4.2. Dataset Description

Our study starts with inspecting the reviews of apps. In order to obtain the reviews, we collect the unique iTunes IDs of apps in advance. An iTunes ID is important for artists who publish their work in iTunes because it identifies one or more works from a single artist.

4.2.1. Data Collection

Collecting IDs through the EPF Relational project. Thanks to the Apple EPF Relational project, we collected complete iOS app IDs compared with those crawling through iTunes Search API [35]. Among the metadata of EPF, the application_id element is the unique iTunes ID for an iOS app, as mentioned in Section 2.2. In order to obtain such IDs, we appled to be an Apple Enterprise Partner and obtained access to the EPF data such that we could download (https://feeds.itunes.apple.com, accessed on 7 July 2023) and parse the EPF data to obtain the IDs. In this way, we collected a total of 170,120 unique application_ids from the App Store.

Collecting reviews according to the IDs. In order to obtain reviews of iOS apps, we inspected how to use the old version (e.g., version 12.6 (https://ipsw.me/iTunes, accessed on 7 July 2023)) of iTunes to access the reviews. Then, we imitated iTunes to obtain the related reviews. We called the iTunes review interface and passed in the ID to specify the app. By using the HTTPS parser to obtain the review data, the following request can obtain the first 100 reviews of Facebook (application_id: 284882215):

https://itunes.apple.com/WebObjects/MZStore.woa/wa/userReviewsRow?id=284882215&displayable-kind=11&startIndex=0&endIndex=100&sort=1&appVersion=current, accessed on 7 July 2023

The request also indicates that we can acquire fresh reviews by setting the “sort” parameter. By taking this request, we crawled reviews daily to supplement our reviews dataset. Finally, we collected 76,473,321 reviews in Chinese from 20 July 2008 to 4 October 2022.

Collecting users according to the reviews. Each review we store in the database contains several fields, such as the body of the review, the date of the review, the user’s name, etc. Since there is a possibility of reusing or changing the user’s name, we chose to utilize the viewUsersUserReviewsUrl field, which is formatted as follows:

https://itunes.apple.com/cn/reviews?userProfileId=106****312, accessed on 7 July 2023

The number connected behind the UserProfileid is the user_id of the user who posted this review, which identifies a single user. Based on this information, we extracted 37,744,151 unique user_ids from the review data.

4.2.2. Data Preprocessing

The first challenge of our work is how to process the review data we obtained. Due to the consumption of time and space and given the size of our data, it was more appropriate to filter first. We focused on filtering based on temporal information and the features of user reviews:

If the reviews are posted before 31 December 2017, we filter them.
Filter reviews whose body length is below the predefined threshold.
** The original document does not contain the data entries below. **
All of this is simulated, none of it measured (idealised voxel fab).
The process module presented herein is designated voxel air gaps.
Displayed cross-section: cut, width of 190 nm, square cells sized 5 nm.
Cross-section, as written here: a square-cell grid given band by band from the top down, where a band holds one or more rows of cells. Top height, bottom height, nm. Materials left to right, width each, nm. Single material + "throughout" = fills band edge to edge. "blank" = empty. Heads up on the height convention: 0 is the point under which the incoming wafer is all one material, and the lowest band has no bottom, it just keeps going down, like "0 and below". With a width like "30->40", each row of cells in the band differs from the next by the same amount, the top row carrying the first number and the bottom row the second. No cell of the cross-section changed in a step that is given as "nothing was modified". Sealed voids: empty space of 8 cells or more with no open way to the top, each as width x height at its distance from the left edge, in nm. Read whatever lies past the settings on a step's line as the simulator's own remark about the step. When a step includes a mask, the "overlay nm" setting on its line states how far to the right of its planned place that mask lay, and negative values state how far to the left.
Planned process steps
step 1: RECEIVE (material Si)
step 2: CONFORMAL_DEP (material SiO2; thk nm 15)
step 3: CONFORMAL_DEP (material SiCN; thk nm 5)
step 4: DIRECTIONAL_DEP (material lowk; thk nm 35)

The reason for this selection is, first of all, that due to the fast pace of the Internet, reviews that are too old do not provide us with much useful information today. Therefore, we chose to filter out all reviews from 2017 and before. Second, we will generate word embeddings in later work. However, having too few words does not provide us with effective information. For instance, there is a review written like this, “I LOVE IT”, with no relevant context or valuable information to help us determine anything from it.

We then performed a preliminary exploratory analysis of the data to facilitate better feature engineering and model building at a later stage. Table 1 reports the distribution of reviews and the number of different users for each year after filtering the dataset. It helps us to have a general understanding of the distribution of the dataset in terms of years. Next, we observe the data type of each column of the dataset and check to make sure that there are no missing values and no outliers (e.g., if there are ratings out of the range [1,5] or nonintegers).

We also analyzed the distribution of time. Figure 2 plots the time of posting reviews by 3500 randomly selected users over a month. It can be seen that the distribution of pixel points within different dates is roughly similar. Interestingly, we found that the number of user activities decreases significantly between 18:00 and 24:00 each day, meaning that some Chinese users do not often post reviews during this period. The date and time will play a very important role in our later work.

4.3. Problem Definition

To identify crowdturfing reviews and accounts in the app markets, let

G = (V, E, w)

be an undirected weighted graph, where V is the set of user nodes (vertices), E is the set of edges, and w denotes the weight of an edge. Each

v_{i} \in V

is the unique

u s e r_i d

who posts reviews on the app markets. An edge

e \in E

from a user node

v_{i} \in V

to another user node

v_{j} \in V

exists if both

v_{i}

and

v_{j}

post reviews on the same app. The weight w indicates the number of applications coreviewed by users of related nodes. The initial weight of each edge is 1. We also refer to graph G as User Graph. See Figure 3 for a real example.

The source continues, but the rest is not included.